Legacy Product

Fusion 5.10
    Fusion 5.10

    Querying Fusion SQL

    In addition to the SQL functions provided by Spark, Fusion provides several additional functions to simplify common aggregation tasks. To recap, a UDAF aggregates multiple rows for the same group by key and a UDF performs some operation on a single row.

    weighted_sum

    The weighted_sum UDAF takes a weight, type, and type-weight mapping to produce an aggregated weight. For example, consider the following SQL snippet:

       SELECT query,
              doc_id,
              filters,
              weighted_sum(typed_weight_d, type, 'click:1.0,cart:10.0') AS weight_d
         FROM signal_type_groups
     GROUP BY query, doc_id, filters

    When applied to the rows in the table below, the weighted_sum function produces a final weight_d of 12.0 (2*1.0 + 1*10.0). The UDAF is passed rows grouped by query, doc_id, and filters.

    query type doc_id filters typed_weight_d

    iPad

    click

    1

    gear

    2

    iPad

    cart

    1

    gear

    1

    significantTerms The significantTerms UDF allows the user to query data for significant terms within the results. This identifies terms that appear an unusually frequently in a specific result set relative to the index. It can be used to identify anomalies in data.

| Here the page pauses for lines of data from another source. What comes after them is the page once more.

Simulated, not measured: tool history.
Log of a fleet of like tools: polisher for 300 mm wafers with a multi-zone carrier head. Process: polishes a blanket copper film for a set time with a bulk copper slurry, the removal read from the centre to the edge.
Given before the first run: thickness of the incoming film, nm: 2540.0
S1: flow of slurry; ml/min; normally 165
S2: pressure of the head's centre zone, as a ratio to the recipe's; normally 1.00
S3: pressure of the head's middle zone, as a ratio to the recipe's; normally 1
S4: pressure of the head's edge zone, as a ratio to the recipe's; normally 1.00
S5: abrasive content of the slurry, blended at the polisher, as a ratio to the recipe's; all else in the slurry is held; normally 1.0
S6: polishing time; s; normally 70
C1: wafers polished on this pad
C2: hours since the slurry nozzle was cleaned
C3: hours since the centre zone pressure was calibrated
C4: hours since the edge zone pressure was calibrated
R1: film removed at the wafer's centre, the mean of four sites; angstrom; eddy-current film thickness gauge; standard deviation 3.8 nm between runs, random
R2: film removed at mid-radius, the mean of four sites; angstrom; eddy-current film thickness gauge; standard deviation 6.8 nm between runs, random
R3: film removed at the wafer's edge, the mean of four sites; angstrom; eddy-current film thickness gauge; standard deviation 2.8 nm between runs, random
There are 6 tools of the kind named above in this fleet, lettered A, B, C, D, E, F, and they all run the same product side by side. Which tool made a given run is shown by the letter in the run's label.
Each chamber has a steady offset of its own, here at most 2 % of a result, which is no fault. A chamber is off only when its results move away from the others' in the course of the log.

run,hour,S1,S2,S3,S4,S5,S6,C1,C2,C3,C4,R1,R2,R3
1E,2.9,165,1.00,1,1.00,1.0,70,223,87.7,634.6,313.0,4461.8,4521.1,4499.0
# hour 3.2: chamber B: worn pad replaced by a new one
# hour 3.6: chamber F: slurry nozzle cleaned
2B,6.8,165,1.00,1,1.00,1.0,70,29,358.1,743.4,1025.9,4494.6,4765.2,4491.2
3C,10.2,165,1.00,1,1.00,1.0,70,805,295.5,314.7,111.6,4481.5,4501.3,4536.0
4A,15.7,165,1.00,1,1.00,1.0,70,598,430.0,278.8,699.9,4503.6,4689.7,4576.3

    This UDF can be used on tokenized text and multi-value and single-value string fields.

    Example:

    select significantTerms(fieldX), score from collectionName where fieldy = 'my-query' limit 10

    timediff

    The timediff UDF computes the difference, in milliseconds, between to timestamps in the same row. From the session_rollup job, the timediff function computes the difference between the current time and the last activity in a session.

    click_pos

    The click_pos UDF computes either a reciprocal rank or a raw click position (using a 0-based index) of a document in a page of results. This UDF is used to compute the mean reciprocal rank (MRR) for experiments. For example, given the following list of documents and a doc ID, the click_pos UDF will return 2:

    docs: a,b,c,d
    doc ID: c

    concat_text

    The concat_text UDF combines multivalued text fields coming from Solr into a field with a single value delimited by spaces. This UDF is useful when a field returned from Solr uses the _txt suffix, which indicates a multivalued text field.